Facebook Cleanses Pages of Fraudulent "Likes"
Facebook said on Friday it will cleanse pages of fraudulent "Likes" that have been injected by scammers to impart a false sense of popularity on profiles.
Users of Facebook can "Like" pages, a vote of approval that can help expose a company's brand to a user's friends and build momentum around advertising campaigns.
Despite Facebook's closed network that requires users to register using their real identity, the social network is still gamed: users can be tricked into liking something, malicious software can be used to infiltrate accounts and other scammers have set up businesses selling "Likes" in bulk in violation of Facebook's terms of service.
The security announcement comes as Facebook is under intense pressure to prove itself as a powerful and profitable digital advertising platform. Facebook said it has always had systems to eliminate fraud, but that it has now "increased our automated efforts."
"A Like that doesn't come from someone truly interested in connecting with a page benefits no one," the company said. "Real identity, for both users and brands on Facebook, is important to not only Facebook's mission of helping the world share, but also the need for people and customers to authentically connect to the pages they care about."
Facebook sought to reassure users, saying that less than 1 percent of Likes will be removed on average from a page.
The company has already faced questions over the legitimacy of clicks on the advertisements it sells. In July, a company called Limited Run, which has a platform used for selling digital music and merchandise, said it believed only about 20 percent of the clicks it paid Facebook for resulted in users landing on its website.
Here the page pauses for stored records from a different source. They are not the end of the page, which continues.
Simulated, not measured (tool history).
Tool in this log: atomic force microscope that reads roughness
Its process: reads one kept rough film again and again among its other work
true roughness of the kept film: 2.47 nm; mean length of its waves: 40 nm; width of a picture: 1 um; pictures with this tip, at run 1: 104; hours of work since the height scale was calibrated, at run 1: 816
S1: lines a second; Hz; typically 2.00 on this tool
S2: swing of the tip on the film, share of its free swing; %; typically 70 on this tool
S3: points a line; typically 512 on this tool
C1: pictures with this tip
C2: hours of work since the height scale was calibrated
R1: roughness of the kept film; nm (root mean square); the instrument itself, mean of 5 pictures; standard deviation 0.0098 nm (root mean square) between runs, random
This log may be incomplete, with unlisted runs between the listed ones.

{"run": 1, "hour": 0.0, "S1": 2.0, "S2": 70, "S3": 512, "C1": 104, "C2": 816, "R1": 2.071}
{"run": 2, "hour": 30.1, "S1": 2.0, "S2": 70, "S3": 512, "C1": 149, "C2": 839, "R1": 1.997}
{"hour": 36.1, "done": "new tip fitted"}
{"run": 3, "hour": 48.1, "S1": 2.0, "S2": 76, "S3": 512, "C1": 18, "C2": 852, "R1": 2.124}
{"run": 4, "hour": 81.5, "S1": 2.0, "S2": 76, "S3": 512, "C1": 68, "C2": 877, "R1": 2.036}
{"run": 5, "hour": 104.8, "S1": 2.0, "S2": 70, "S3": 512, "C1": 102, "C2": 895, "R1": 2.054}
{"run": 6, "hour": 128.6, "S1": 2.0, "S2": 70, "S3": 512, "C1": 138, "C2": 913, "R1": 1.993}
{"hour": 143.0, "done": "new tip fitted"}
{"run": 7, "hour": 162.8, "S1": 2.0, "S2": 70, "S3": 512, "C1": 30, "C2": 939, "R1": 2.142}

Limited Run, based in Manorville, New York, declined requests for interviews after its accusation. It deleted its Facebook page but maintains a presence on Tumblr and Twitter.
Shuman Ghosemajumder, a former Google employee who headed the company's efforts to fight click fraud, said in a recent interview that Facebook would have much more insight into questionable clicks than could be seen from the outside by an advertiser such as Limited Run.
For instance, Facebook can see how long a user's account has been open and monitor activity for suspicious behavior, such as if the user is liking hundreds of pages, where the clicks originate from and if the user has an irregular profile, such as having no friends.
People may think it's to the benefit of companies such as Google and Facebook to allow a bit of click fraud, but the true economics are that "if you provide best ROI [return on investment], all advertisers have an incentive to move their ads with you," said Ghosemajumder, who is now working with Shape Security, a start-up specializing in security for social networking sites.